Kotlin substring until specific character

Question

I have a string that starts with 7 characters (let's say XXXXXXX) and after that there are 8 characters that represnet a decimal number. For example: XXXXXXX30.00000 would be 30.00 (I want 2 decimal places) So it should start on index 7 read until dot (.) + 2 decimal places. It should be a string, not a number. I tried with string.substring() but got stuck here.

If you know your string will always be in that format. `string.subSequence(7, string.indexOf('.') + 3)` — Xid, Sep 12 '20 at 16:13

score 1 · Accepted Answer · answered Sep 12 '20 at 14:38

1

First you can remove the first 7 characters by

var newString = yourString.removeRange(0,6)

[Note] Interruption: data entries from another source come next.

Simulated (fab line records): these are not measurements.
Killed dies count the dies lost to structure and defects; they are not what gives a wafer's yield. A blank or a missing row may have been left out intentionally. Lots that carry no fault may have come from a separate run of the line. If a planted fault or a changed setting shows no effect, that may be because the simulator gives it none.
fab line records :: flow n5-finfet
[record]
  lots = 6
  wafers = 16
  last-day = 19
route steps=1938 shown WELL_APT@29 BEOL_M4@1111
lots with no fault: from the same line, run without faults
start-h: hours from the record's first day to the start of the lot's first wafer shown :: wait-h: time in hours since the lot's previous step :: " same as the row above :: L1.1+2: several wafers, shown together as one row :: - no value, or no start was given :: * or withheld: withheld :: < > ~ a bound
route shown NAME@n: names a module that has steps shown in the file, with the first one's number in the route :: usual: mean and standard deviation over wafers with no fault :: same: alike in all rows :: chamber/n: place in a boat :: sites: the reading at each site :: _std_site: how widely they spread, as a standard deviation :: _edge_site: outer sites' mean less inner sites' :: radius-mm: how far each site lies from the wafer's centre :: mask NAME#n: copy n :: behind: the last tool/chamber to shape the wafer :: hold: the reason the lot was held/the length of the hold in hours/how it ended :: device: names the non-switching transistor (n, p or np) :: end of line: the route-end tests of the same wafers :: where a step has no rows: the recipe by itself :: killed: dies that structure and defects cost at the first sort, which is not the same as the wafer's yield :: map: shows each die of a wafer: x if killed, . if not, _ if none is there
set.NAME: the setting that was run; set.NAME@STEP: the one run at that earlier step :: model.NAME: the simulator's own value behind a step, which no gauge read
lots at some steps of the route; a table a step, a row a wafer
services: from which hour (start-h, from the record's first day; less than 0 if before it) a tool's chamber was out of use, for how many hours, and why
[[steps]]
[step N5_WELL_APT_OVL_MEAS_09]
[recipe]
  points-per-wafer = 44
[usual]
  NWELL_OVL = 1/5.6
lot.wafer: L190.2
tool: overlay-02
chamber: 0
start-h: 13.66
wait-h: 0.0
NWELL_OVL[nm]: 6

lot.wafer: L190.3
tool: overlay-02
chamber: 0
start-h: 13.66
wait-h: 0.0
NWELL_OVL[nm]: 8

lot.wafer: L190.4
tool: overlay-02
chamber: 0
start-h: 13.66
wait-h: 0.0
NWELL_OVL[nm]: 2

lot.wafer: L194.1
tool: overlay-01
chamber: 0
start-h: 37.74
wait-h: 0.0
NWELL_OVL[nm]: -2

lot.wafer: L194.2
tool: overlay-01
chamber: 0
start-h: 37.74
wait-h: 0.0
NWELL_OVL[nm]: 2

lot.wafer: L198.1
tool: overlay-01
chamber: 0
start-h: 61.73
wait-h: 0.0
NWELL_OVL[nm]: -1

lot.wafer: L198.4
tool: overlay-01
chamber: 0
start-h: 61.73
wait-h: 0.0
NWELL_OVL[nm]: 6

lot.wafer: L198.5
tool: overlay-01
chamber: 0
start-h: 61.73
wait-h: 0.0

then you can cast to a double if you're certain it will always be a number

var yourNumber = newString.ToDouble()

If you're not sure you can wrap in a try/catch eg:

    try{
        var yourNumber = newString.ToDouble()
    }catch(e:TypeCastException){
       println("Failed to cast to double - "+ e.message)
    }

additionally, to round to a 2 decimal places:

val number2digits:Double = String.format("%.2f", yourNumber).toDouble()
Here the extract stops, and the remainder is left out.